From: Thomas Lotze (thomas.lotze@uni-jena.de)
Date: Sat Nov 02 2002 - 09:24:06 EST
On Sat, 2 Nov 2002 07:18:43 -0000
"William Overington" <WOverington@ngo.globalnet.co.uk> wrote:
> In relation to regular Unicode the policy is that no more ligatures
> are to be encoded. My own view is that this should change. However,
> that is unlikely to do so.
I agree with you. Ligatures may have semantics that can be composed from
characters already Unicode encoded, but they are separate glyphs whose
shape cannot be inferred from that of others but has to be designed
separately and stored somewhere in a font.
> http://www.users.globalnet.co.uk/~ngo/golden.htm
Thanks, I'll look at that.
> There seems to be a lot
> of theoretical possibilities for doing ligatures with Unicode fonts
> using advanced font technology using the latest computers,
That's something I don't understand; in fact I wondered about this
before when I read Dominikus' posting where he says "It's up to a font
(or display renderer) to ligate characters."

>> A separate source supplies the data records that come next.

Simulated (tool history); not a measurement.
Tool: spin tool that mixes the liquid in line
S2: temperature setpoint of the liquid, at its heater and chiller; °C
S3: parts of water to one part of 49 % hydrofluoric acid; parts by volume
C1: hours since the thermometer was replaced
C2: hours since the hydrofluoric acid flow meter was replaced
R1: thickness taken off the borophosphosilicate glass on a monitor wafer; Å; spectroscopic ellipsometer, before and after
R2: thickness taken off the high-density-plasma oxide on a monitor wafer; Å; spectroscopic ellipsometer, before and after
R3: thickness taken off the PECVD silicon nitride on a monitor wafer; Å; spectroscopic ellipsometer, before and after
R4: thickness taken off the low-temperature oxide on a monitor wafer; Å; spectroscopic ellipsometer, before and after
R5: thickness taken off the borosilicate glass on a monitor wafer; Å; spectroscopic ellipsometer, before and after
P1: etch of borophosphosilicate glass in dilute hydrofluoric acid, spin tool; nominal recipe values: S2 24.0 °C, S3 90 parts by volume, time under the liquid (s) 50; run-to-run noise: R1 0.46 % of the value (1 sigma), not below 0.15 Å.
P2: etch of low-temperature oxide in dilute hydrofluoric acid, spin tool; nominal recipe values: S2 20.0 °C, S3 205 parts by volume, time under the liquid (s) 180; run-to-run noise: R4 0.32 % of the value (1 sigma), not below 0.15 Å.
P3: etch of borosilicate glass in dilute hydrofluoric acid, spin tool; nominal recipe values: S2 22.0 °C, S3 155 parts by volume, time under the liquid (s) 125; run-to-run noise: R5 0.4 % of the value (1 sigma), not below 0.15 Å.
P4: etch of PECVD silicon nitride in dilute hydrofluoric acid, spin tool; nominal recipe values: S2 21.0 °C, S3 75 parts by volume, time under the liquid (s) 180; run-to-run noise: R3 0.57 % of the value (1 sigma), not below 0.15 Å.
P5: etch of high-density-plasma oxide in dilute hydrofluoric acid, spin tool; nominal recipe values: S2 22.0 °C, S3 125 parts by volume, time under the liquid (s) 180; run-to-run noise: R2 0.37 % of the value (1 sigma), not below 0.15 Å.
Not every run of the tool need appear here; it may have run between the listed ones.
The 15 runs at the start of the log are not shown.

After all, it's the typographer's decision whether to use a ligature in
a given circumstance; using ligatures is not as simple as blindly
replacing all occurrences of a character sequence by the ligature. So, a
font cannot possibly be made repsonsible for ligature handling since it
doesn't know where to use a ligature; that knowledge can only reside
within the typeset document. The font can only contain the glyph shape
of the ligature, to be used where the typographer thinks it's
appropriate.
> Indeed, it seems more likely that one
> would need to use a Fraktur font with ligatures encoded with a code
> number below 255,
Why below 255?
Thank you for your interesting response.